Arranged marriages continue to be a popular tradition in the country, with a majority of men and women between the ages of 17 and 25 in major metros such as New Delhi and Mumbai approving of them. The way these marriages get arranged, however, in the fast-changing urban centres is changing with the times.

In the past, parents or relatives searched their own social networks for suitable prospects. Today, family members and prospective brides and grooms browse matrimonial Web sites, which offer a convenient alternative to the traditional matrimonial sections in newspapers.

As people who meet online know little about each other, the anonymity offers huge potential for fraud and deception. So people are now hiring detectives to check out the prospective brides and grooms and the requests for their services have steadily risen in the last few years. The most common requests are related to finances and past relationships. “The number has almost doubled in the last two years,” says Sanjay Singh, CEO of the New Delhi-based Indian Detective Agency. “Earlier it was just high-profile and very rich families that were engaging our services. But now, it's mostly the middle class.”

The number of premarital investigations, say detectives, is higher in arranged marriages, as opposed to love marriages. The total registration base of India's biggest online matrimonial portal, Shaadi.com, was 91 lakh in 2007 and the site reported that 7.2 lakh marriages were enabled by it. Registration on Bharatmatrimony.com is close to 90 lakh.

“It is necessary to get some kind of check done on a partner before marriage,” says Prashant Rana, Marketing Manager, Fireball Investigation Services. “But people don't have that kind of time or resources to do a thorough check.”

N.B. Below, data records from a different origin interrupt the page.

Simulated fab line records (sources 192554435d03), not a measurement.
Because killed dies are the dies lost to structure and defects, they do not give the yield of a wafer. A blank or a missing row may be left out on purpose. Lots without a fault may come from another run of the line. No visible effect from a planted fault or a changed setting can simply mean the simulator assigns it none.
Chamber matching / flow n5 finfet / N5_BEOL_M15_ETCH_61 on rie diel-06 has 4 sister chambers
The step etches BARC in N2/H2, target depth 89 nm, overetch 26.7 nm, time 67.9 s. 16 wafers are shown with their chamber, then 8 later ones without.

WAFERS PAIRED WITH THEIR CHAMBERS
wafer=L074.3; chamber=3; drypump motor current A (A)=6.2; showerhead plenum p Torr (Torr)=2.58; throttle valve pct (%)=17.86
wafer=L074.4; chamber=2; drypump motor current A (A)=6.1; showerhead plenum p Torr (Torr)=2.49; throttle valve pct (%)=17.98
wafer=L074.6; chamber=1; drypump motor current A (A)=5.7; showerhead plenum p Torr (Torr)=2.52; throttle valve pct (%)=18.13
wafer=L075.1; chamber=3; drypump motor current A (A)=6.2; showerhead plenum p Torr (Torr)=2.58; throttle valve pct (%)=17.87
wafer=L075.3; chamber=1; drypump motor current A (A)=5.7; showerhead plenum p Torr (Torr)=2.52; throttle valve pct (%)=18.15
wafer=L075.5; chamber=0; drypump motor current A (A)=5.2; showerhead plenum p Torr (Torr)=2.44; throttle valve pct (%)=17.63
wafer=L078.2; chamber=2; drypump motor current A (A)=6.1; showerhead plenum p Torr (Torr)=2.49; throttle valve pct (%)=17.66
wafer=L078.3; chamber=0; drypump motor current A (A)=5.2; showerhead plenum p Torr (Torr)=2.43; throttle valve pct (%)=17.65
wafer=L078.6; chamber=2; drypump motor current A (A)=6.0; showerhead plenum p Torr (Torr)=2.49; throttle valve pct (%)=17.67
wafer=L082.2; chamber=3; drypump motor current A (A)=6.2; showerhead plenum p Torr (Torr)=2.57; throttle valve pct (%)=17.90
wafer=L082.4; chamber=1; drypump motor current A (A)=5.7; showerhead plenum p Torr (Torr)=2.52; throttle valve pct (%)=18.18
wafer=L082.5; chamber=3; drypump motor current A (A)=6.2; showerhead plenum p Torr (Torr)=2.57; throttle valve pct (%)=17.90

New Delhi has over a hundred registered detective agencies and thousands of smaller one-man shows. The Indian Detective Agency alone receives at least 30 inquiries a week for premarital investigations.

Timing and secrecy

Investigations typically take between a week and 10 days, and can cost up to approximately Rs 56,000, depending on the company and the depth of the investigation. Families or prospective brides or grooms often hire them for the first part of the screening process, when personal finances and character are the most important considerations.

Considering that families now spend several lakhs on a wedding, the cost for a seven-day investigation isn't considered too big an expense. Investigations are very discreet; only the parents are usually privy to the results, hence there is no shame or taboo if something negative turns up. Even if it's all positive, the fact that an investigation was undertaken is not mentioned to anyone. “It's a sensitive issue,” says Singh. “If your prospective spouse finds out you've been sending detectives after him, he's not going to like it. Simple.”

Investigators provide details about previous and present relationships, education, career, financial position and the family. Experienced investigators, pretending to be on some other mission, get inside the house, talk to the family and try to establish what kind of people they are, how they treat others and, most important, how they treat one another. In order to do this, detectives follow their subject's every move. A team monitors their target for 7-10 days, dressing up as rikshaw-wallahs , bouncers at a night-club or, as Rana says, even a cleaner in their doctor's office.

“Its human nature that within seven days, you'll repeat every habit,” says Rana. “If I have a girlfriend, once a week, I'll go see her. If I drink, I'll do it at least once a week. If I enjoy partying, again, I'll do it at some point during the week. That's why we do our surveillance for seven days. Within that time, we make the report.” “Just like in the movies,” he adds.

Women clients

Of the hundreds of cases that come to him each month, Rana says 80 per cent are women or their parents who want future spouses investigated.

As women are often required to live with their husband's family after marriage, some consider it essential to know as much as they can about the family they'll be spending the rest of their life with.

Men, on the other hand, are only concerned about past relationships.

If the investigation turns out well, the woman and her parents take things forward. If it does not, there is rarely a confrontation, detectives say.

Matches can be blown when major obstacles resurface from the past, or sometimes for small transgressions, such as lying about a smoking habit.

And since the intended are not romantically involved, the parties cut their losses and move on.

Ankita Kohli, 23, a single advertising professional, disapproves of the trend.

“You're starting the relationship by questioning his very identity and then keeping it from him,” she says.

“Because it's a matter of life, take control and do the investigation yourself. There are so many ways of finding the truth about a person; why trust a second-hand source and risk your relationship in the process?”

Dishonest lives

Of the investigations undertaken by Fireball, Rana says about 40 per cent of the people they've scrutinised have been “very dishonest” about their life and work.

One such case involved a man whose mother was certain that the intended fiancée was not honest about her background and hired Rana's company to verify. The investigation threw up a previous marriage and a son; the woman's husband had left her and fled to Iraq.

“If the marriage had happened, it would have been a big problem for that family,” says Rana.

“But the mother opted for verification, and they were saved.”